Skip to content
This repository has been archived by the owner on Jan 6, 2023. It is now read-only.

Correlation ID Alignment Error on Insufficient Segment Term Buffer Size #831

Open
alexanderkiel opened this issue Nov 22, 2017 · 5 comments

Comments

@alexanderkiel
Copy link
Contributor

I have a job which transfers quite big segments (can't easily say how big). During the upgrade vom v0.9.15 to v0.12.0-rc1, I got an exception with the message "Lost and regained image with the same session-id and different correlation-id.". The exception handler registered at the lifecycle showed that this exception was thrown during a read-batch lifecycle at a task receiving big segments.

Adding :onyx.messaging/term-buffer-size.segment 16777216 to the peer config (as suggested in the change logs) solved my issue.

I would like to see a more concrete error message due to insufficient segment term buffer size.

@lbradstreet
Copy link
Member

Thank you for the report. I'm surprised that that is the error that you saw for this case, as we do have a more specific error that reports that the segment size is too big. We need to improve the error messages around the Aeron exception handling in other respects soon.

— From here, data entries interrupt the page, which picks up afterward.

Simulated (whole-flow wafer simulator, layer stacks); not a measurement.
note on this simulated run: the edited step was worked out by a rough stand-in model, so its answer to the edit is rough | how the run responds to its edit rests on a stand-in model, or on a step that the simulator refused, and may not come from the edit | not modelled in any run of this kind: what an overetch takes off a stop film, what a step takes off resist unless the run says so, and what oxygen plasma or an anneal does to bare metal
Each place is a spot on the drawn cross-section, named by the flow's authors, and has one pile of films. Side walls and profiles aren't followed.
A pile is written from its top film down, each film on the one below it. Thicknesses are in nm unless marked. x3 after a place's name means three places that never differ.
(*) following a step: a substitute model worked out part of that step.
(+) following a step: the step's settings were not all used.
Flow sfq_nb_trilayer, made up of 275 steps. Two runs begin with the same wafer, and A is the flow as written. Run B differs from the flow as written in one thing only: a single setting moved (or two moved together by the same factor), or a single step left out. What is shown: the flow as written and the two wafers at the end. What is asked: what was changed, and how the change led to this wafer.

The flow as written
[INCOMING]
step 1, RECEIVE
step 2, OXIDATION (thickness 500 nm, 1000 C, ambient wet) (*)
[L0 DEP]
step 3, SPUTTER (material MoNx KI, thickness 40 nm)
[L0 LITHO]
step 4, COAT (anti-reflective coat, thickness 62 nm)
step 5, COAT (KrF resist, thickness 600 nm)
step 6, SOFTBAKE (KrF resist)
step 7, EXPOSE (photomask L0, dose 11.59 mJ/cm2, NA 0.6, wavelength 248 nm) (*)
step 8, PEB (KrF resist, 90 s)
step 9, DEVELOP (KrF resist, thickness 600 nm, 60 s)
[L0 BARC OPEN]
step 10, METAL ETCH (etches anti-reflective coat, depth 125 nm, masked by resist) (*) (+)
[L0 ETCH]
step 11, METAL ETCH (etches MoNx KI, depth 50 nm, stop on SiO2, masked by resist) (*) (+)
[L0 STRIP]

I'll have some improvements here soon, hopefully before 0.12 final is released.

@alexanderkiel
Copy link
Contributor Author

Thanks, I'll the the next RC's when available. I also use onyx-peer-http-query and I don't see a metric about segment sizes. Having such a metric would be good to investigate such issues.

@lbradstreet
Copy link
Member

I agree. We actually track the cumulative bytes transferred, so it would not be hard to do this as well.

@lbradstreet
Copy link
Member

Do you have the full onyx.log for this issue? I'm having a little trouble tracking it down, as I see this exception on the publishing peer rather than the subscribing peer.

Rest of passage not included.